Election Integrity

· SJR 37 Ensuring Only Citizens Can Vote – In 2025, I co-authored this constitutional amendment, which will be brought to Texans clarifying that voters must be United States citizens in order to vote in our elections.
 
· During the 89th Legislature, I helped pass SB 510, which authorizes the Secretary of State (SOS) to withhold funds from voter registrars who fail to cancel the voter registration of an individual in a timely fashion after finding that the person is ineligible. This legislation emphasizes the necessity of voter registrars to work quickly so that ineligible individuals do not vote when they are no longer legally able to.
 
· SB 1470 – Mandates that the Department of Public Safety (DPS) share with the SOS when a Texan applies for a license in another state. This partnership will streamline the timeline so that citizens are voting in the state where they reside.
 

· In August of 2021, during a special session of the Texas Legislature, I helped pass SB 1, a sweeping election integrity measure. The bill’s tagline was “Easy to vote but hard to cheat” and it contained a long list of reforms. At the conclusion of the bill, Texas had about a dozen different felonies for election or voter fraud.

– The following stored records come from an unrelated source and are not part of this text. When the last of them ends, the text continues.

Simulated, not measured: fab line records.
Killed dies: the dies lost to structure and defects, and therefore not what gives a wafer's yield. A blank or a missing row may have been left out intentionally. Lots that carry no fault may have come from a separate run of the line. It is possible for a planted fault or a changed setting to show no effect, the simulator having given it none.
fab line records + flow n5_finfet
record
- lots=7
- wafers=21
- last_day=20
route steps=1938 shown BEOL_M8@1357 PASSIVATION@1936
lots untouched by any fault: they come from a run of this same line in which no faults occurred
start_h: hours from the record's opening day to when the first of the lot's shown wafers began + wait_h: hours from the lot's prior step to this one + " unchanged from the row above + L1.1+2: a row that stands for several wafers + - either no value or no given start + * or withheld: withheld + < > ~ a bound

· Specifically, SB 1 87(3) banned overnight polling hours and set uniform election dates and hours across the state, established greater protections for poll watchers, provided greater access for voters who need assistance, banned vote harvesting, and established monthly citizenship checks. It also mandated a series of election audits for counties across Texas, ensuring the largest Texas counties are audited more regularly.

· Mail-in ballots have consistently been the greatest opportunity for voter fraud in Texas. So SB 1 also made numerous changes to that process, including requiring voter ID for all mail-in ballots, making it a state jail felony to harvest applications for mail-in ballots and giving eligible voters the ability to track their ballots once they are in the mail.

· At the recommendation of District Attorneys who couldn’t enforce one form of mistakenly voting, we lowered the penalty from a felony to a misdemeanor for that infraction only. Over two decades, it was prosecuted only twice. However, after listening to our voters, during the 2023 session we raised the penalty back up from a misdemeanor to a felony with HB 1243, which I coauthored.

· Harris County continuously has major problems with their elections. Whether it’s local election administrators attempting to change state law themselves or conveniently shorting Republican polling sites by hundreds of paper ballots, the state was forced to respond. During the 2023 session I backed major reforms affecting Harris County specifically with the passage of SB 1933 and SB 1750. These reforms include abolishing the oft-troubled, likely fraudulent, Harris County Elections Administrator position entirely.